What was in a cherry phosphate soda (pop)? This must have been a 1950’s trend (only learning of it from the “Happy Days” series). Is this just like Dr. Pepper, I WAG, today? - Jinx
Phosphates go back way before the 1950’s – more like the turn of the century or the teens. I think they were just the early name for fizzy fountain soda: no special ingredients, just flavored syrup and seltzer water. But I might be wrong.
Wait for Eve. This is her era.
(No offense Eve, dearie. You know what I meant.)
Did they really have Phosphates in them (The polyatomic ion Phosphate, you know PO4)?
I’m pretty sure this is correct.
before Woolworth went belly up you could still get a phosphate at their lunch counter. It tasted just like flavored soda (orange, grape, chery, cherry cola, etc) that’s all. Spiffy name is all it is.
Third-generation soda jerk here. I’d ask my grandfather, who owned a soda shop for 40 years, how far back phosphates go, but he died last year at the ripe old age of 96.

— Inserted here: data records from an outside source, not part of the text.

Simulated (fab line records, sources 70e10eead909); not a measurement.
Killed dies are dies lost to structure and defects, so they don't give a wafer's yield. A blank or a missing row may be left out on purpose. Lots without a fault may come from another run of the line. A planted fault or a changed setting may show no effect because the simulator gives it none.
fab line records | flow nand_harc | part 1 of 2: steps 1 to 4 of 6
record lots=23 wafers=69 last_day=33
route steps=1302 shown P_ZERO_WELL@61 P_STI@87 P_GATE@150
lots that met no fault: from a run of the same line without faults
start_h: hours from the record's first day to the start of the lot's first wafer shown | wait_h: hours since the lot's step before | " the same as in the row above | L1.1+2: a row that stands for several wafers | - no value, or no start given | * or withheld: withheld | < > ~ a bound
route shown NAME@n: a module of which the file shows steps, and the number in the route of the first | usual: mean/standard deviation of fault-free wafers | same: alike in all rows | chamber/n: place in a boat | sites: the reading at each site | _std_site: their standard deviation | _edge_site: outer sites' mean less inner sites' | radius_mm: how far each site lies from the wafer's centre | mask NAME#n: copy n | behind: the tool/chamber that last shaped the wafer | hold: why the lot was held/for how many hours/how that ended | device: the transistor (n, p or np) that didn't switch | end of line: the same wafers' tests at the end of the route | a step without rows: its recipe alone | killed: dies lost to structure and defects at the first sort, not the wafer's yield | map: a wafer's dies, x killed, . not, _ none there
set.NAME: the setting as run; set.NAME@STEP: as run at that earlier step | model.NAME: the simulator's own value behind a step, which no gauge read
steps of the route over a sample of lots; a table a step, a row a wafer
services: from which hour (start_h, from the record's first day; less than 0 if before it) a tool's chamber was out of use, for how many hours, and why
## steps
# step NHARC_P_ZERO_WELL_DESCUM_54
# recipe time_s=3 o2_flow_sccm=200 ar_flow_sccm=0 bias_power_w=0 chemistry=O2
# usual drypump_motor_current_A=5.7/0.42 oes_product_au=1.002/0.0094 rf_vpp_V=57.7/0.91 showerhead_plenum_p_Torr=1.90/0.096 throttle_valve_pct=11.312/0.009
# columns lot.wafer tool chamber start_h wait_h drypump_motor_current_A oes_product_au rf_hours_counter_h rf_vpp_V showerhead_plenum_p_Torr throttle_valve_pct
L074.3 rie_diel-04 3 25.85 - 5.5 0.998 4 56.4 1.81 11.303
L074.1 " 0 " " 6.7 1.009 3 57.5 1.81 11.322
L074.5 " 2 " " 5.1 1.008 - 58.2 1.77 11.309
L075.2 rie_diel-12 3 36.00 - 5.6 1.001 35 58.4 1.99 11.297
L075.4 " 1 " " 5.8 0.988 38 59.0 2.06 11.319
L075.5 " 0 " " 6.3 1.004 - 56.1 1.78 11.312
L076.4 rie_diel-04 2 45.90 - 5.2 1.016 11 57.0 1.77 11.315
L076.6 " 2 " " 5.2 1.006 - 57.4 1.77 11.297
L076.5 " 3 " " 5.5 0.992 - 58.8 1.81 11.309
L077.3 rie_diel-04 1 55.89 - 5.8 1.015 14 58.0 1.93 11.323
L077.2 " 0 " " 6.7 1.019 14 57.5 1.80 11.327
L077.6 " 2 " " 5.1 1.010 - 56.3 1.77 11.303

I used to make them myself, though, when I worked at Swensen’s, as recently as 1983. They don’t have to be cherry; they can be any flavor for which you have syrup to make sodas. The “phosphate” name comes from the few drops of weak phosphoric acid that goes in at the end; it’s supposed to give you a little tingle when you drink it.
what is phosphoric acid?
Naval Jelly :eek:
There’s still phosphoric acid in cannd/bottled soda pop. It’s great for rust removal.